So, there are colors extracted from a photo. Cool. Now how should I use this colors to have a usable design? Which should be text, link, background? Picking a 5 color scheme you like is easy, making something of it is the hard part.
Color schemes like this look GREAT next to the photo they're derived from, but don't always translate as well on their own to a website/printout/whatever you're making.
That is where a great designer comes in play. Space and color are there to support content not replace it. So if used right you can make anything beautiful. The real problem is people don't spend enough time crafting their color scheme and that is where the really issue is.
Well, all you just said is it takes a good designer to make something beautiful.
The real problem is people don't spend enough time crafting their color scheme and that is where the really issue is.

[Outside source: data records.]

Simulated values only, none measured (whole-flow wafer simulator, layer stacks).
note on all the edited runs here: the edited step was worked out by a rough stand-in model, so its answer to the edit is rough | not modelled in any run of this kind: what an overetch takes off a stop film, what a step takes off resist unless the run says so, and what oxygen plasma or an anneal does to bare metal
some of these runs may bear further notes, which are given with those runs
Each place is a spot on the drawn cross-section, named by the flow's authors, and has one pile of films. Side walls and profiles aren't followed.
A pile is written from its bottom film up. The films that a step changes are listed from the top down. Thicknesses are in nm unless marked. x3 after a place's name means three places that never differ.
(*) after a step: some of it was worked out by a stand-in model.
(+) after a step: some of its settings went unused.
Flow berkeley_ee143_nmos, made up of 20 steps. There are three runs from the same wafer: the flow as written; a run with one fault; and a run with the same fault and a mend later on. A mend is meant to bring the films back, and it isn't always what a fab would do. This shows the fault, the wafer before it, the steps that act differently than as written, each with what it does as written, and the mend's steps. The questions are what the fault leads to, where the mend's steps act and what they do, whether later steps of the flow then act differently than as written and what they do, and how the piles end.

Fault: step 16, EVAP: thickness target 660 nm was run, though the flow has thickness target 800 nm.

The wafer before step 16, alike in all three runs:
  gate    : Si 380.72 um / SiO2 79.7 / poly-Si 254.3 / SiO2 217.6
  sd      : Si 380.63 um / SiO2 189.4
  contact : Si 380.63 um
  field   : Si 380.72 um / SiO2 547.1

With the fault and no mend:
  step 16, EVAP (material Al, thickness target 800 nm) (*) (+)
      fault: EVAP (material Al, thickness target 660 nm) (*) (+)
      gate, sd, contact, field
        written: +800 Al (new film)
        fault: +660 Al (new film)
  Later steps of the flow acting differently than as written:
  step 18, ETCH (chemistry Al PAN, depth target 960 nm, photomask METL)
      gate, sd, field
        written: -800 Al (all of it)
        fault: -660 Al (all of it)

I completely disagree. I've never left a website because of its color scheme. There's no issue. This blogger is using a gimmick to please casual passer-bys to her blog: taking pretty photographs and pairing a few well-chosen samples from them with a nice name.
These kinds of blogs have bothered me for a while now because I've come to the conclusion that they serve to inspire bored designers by exciting them with this pleasant gimmickry, but never really help past a momentary aesthetic stimulus. I see no actual discussion of substance; process or strategy or how to be this "great designer" you reference. It's a shallow offering. The +50 contrast in her About Me photo speaks for her mission. It's a pretty website, nothing more. Hardly worth praise if you ask me (and I consider myself a designer).
What I have said is often people don't take the time to craft a color scheme. There is a difference between someone who understands the art of web experience and the person who is a coder and understands structure. If you think that major brands aren't focused on the color of packaging and web design you are dead wrong...have you ever heard of the advertising industry? The same philosophy and care should be taken into consideration when developing any website or app.
Furthermore, it was me that introduced Design Seeds to the HN community yesterday as a great resource in my article http://news.ycombinator.com/item?id=3467855, before aymeric posted a direct link. Jessica is an artist that loves color and is simply giving you a "DESIGN SEED" from which to build not just your website but your life spaces from home interiors, events, weddings and all types of space. It was me that brought her here and she doesn't deserve your comments. You want to criticize, come after me.
Additionally she has more than 152,330 followers on Pinterest http://pinterest.com/designseeds. She is incredibly popular and at last word her site has crashed 5 times since this post. She is not trying to make money from this.
And if you were truly a designer you would actually understand.
I'm aware of what color schemes do for businesses, I just don't think the way she presents these is valuable. I also don't doubt she's popular on pinterest. Websites like that and tumblr revolve around anyone who can provide aesthetic beauty because their traffic consists mostly of bored people clicking through pages and pages of stuff they won't remember tomorrow. I do it myself, but I have to disagree that this sort of content is valuable to a designer. It skips past the thinking and facilitates the clicking.
> I've never left a website because of its color scheme. There's no issue.
As you say on your own web site, sometimes you just get it, sometimes you just don't.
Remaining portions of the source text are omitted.